Luis Muñoz Varela, a researcher at the University of Costa Rica’s Institute for Educational Research (INIE), surveyed Tico professionals working and living abroad in order to conduct the report. Muñoz contacted 145 expat professionals and academics who are affiliated with the Costa Rican Talent Abroad Network (Red Ticotal), part of the National Academy of Sciences.

Most respondants said they don’t see institutional or governmental interest in bringing them back to Tiquicia or taking advange of their research and work, Muñoz told The Tico Times.

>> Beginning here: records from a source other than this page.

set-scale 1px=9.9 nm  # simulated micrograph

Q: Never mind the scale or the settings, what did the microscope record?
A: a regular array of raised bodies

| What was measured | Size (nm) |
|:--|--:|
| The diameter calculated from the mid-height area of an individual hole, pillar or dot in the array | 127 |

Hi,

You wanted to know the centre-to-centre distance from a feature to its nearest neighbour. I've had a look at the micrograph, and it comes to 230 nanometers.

Ticos participating in the survey recommended the Foreign Ministry establish a program of periodic meetings, workshops and similar events to share findings with local professionals. The meetings could be held either in the countries where expats reside or in Costa Rica, they said. They also said local universities should offer more exchanges in order to bring Tico researchers, academics and other professionals to Costa Rica to share their knowledge with students.

Another suggested priority is the creation of government programs to help generate new jobs in Costa Rica to persuade expats to move back home. “There are very few incentives to return to the country, and most respondents believe the number of talented professionals seeking opportunities abroad is increasing,” Muñoz said.

Costa Rica does not have recent data on the “brain drain” phenomenon, but research funded by the World Bank in 2009 determined that from 1990-2000, 9 percent of Costa Rica’s population with higher education moved abroad each year.

The figure was lower than the Central American average, which at the time was 13 percent. “But it is logical to think that figure has increased, considering factors such as economic globalization and increased interest by local students to pursue post-graduate degrees abroad,” Muñoz said.

Another factor of Tico brain drain is the increased presence of foreign companies in Costa Rica, which eventually send local employees abroad for training. Many employees also are relocated to other countries.

An easing of immigration policies in some countries also has boosted the trend.  The United States, Germany and the U.K. are among countries that recently reformed immigration laws to facilitate the arrival of highly qualified professionals from other countries, Muñoz said.

Prior to the survey, Muñoz researched local agencies and organizations in an attempt to locate records of work being done abroad by Costa Rican professionals, but he didn’t found a single document or statistic.

He decided to conduct the survey of members of Red Ticotal, an organization of Tico scientists and other professionals living in 20 countries. More than half – 54 percent – live in the U.S., followed by 9 percent in Germany, 5 percent in Canada and 5 percent in Spain.

While some may be alarmed at the study, when compared to other countries, Costa Rica’s brain drain seems miniscule.

A report by the United Nations Department of Economic and Social Affairs (OECD) in October 2013 indicates that countries facing the biggest human capital flight usually show rates of 70 percent or more. Ethiopia is experiencing the worst brain drain in the world, with the country losing some 75 percent of its skilled professionals in the past decade. Nigeria, Kenya, South Africa, Iran, China, Mexico, Jamaica, Malaysia and the U.K. follow as the top brain-drain countries, each falling above 70 percent, the OECD report states.